Hightower got there from a completely different direction and landed in the same place. The people who gave a damn were the ones producing the generative cultures Forsgren was measuring.
Of everything I heard that week, it was the ability to measure culture that landed hardest. I spent the next couple of years trying to figure out how to actually do it, because she didn't show the algorithm. The internet had almost nothing on operationalizing Westrum at that point. Over time, as her work gained traction, more information surfaced, and I was eventually able to piece together a measurement approach. I've run it at several organizations since, usually when I first join. If you want to move culture in a direction, you need to know where it is.
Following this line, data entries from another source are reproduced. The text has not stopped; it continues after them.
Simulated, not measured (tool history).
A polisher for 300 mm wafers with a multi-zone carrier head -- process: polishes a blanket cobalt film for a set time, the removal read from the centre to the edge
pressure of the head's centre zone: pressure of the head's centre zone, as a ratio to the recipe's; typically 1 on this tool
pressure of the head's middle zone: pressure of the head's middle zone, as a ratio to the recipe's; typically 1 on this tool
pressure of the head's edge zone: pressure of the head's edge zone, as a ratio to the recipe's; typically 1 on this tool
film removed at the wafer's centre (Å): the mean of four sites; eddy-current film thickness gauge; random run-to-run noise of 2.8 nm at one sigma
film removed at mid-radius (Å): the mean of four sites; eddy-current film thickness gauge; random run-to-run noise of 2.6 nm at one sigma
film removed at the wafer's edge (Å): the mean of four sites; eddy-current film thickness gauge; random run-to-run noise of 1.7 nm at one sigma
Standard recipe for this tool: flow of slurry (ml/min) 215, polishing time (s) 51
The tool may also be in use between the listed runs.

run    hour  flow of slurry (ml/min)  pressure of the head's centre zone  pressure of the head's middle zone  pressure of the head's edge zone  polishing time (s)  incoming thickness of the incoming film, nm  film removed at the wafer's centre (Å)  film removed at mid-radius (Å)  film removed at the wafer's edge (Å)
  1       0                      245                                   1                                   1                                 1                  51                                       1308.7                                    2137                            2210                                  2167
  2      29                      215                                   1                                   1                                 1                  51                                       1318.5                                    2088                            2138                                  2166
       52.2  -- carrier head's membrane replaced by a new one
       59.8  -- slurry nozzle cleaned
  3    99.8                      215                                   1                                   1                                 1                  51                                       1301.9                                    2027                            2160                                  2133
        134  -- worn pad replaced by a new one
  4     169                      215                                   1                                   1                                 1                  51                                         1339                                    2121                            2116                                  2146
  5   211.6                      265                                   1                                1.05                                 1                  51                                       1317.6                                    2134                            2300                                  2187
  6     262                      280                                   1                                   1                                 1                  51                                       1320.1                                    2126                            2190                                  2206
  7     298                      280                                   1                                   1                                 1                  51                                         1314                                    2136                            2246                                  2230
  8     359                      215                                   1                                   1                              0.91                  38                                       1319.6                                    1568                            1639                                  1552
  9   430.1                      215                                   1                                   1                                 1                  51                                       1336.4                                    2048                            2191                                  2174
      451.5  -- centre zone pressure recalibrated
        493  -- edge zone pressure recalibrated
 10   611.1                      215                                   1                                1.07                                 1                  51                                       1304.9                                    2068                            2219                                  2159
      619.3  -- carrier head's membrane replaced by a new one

That was 2017. We are now most of the way through 2026, and the industry still hasn't figured out what to do with that finding.
DORA came out of that same research community, with Forsgren as one of its architects. If you read the DORA reports carefully, culture is there. Westrum shows up. The acknowledgment that organizational culture type is one of the strongest predictors of software delivery performance made it into the text. And then every commercial implementation of DORA metrics that I've ever seen quietly dropped it. Deploy frequency, lead time for changes, change failure rate, mean time to restore. Those made the dashboards. Culture didn't.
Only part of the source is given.